Souscription pour les Chaines élastiques a substituer aux soupentes et ressorts des caresses, berlines, chaise de poste & autres semblables Voitures.
8vo, [19 x 12], 30 pp., 1 folding plate [19 x 28]. Marbled papers over boards. A8-B6 the final leaf blank and wanting. Minor even toning, excellent. Reinforcement in gutter margin of title; publisher’s ms correction on p. 7; On the last printed page there is a note that the inventor Zacharie has signed the t-p to to distinguish it counterfeits.
Very rare first and sole edition of this commercial prospectus / subscription for a novel kind of horse-drawn-carriage, which would not rest on the wheels subject to the often heater skelter movement of the ride, but whose carriage would be attached on both sides to heavy duty chains suspended above the carriage’s wheels. The position of the carriage in which passengers ride would accordingly be immobile or as immobile as the terrain allowed, making for a more comfortable ride. Zachary promises 5 improvements : speed (force), safety, lightness, comfort (douceur) and economy. Testimonials include the claim that the chains not only made for a comfortable ride, but for a faster one, making the journey from Paris to Lyons in 42 hours. Of interest for the history of financing the manufacture of expensive inventions, and for the nascent history of copyright.

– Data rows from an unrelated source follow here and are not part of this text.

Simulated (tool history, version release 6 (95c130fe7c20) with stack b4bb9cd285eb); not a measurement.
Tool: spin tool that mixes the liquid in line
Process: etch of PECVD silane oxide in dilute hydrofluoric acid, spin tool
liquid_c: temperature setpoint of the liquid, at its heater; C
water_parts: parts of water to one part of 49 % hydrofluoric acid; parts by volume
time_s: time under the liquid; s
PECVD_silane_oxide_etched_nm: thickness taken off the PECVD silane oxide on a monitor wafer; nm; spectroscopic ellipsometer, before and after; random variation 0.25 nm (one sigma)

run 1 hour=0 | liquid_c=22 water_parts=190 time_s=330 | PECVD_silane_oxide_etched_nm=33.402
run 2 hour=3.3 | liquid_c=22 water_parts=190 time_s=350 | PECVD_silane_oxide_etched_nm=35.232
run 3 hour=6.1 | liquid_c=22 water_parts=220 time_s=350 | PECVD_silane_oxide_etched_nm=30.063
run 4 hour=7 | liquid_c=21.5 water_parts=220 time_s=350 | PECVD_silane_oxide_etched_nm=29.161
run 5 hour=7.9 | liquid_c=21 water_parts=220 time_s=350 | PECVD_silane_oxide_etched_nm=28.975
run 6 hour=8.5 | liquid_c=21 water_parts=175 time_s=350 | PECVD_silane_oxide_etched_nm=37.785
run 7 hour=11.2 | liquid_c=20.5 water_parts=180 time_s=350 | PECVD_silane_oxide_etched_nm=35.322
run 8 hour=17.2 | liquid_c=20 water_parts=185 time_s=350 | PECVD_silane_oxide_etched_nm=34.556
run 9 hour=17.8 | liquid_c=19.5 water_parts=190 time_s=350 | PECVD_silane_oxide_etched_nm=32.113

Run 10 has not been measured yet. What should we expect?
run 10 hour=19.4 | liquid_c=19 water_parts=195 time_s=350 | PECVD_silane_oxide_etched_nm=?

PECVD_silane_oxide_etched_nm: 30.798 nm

This is as elaborate a prospectus as we have encountered, most likely because riding in moving vehicles can be a risky business. Zachary describes successful tests run before members of the Academies Royales de Sciences, and easily half of the pamphlet consists of patents and privileges, with two blank spaces on p. 13-14 for the potential subscriber to fill in.
Zacharie identifies himself as clockmaker (horloger) and inventor in the city of Lyons. The ICCU record identifies him as one Zacharie-Villiers, who lived in the 17th century, making Delaroche the posthumous editor. We see absolutely no basis for this.
As often with inventions in the late 18th and early 19th c in France, there is a printed note (here on the verso of the last page) announcing that to ward against forgeries, the t-p is signed by the author. One may assume that this was as ineffective as most such efforts, but it is an interesting attempt on the part of the author to safeguard copyright.
IT/ICCU/NAPE/060337; cf BnF copy; OCLC locates no copy in America.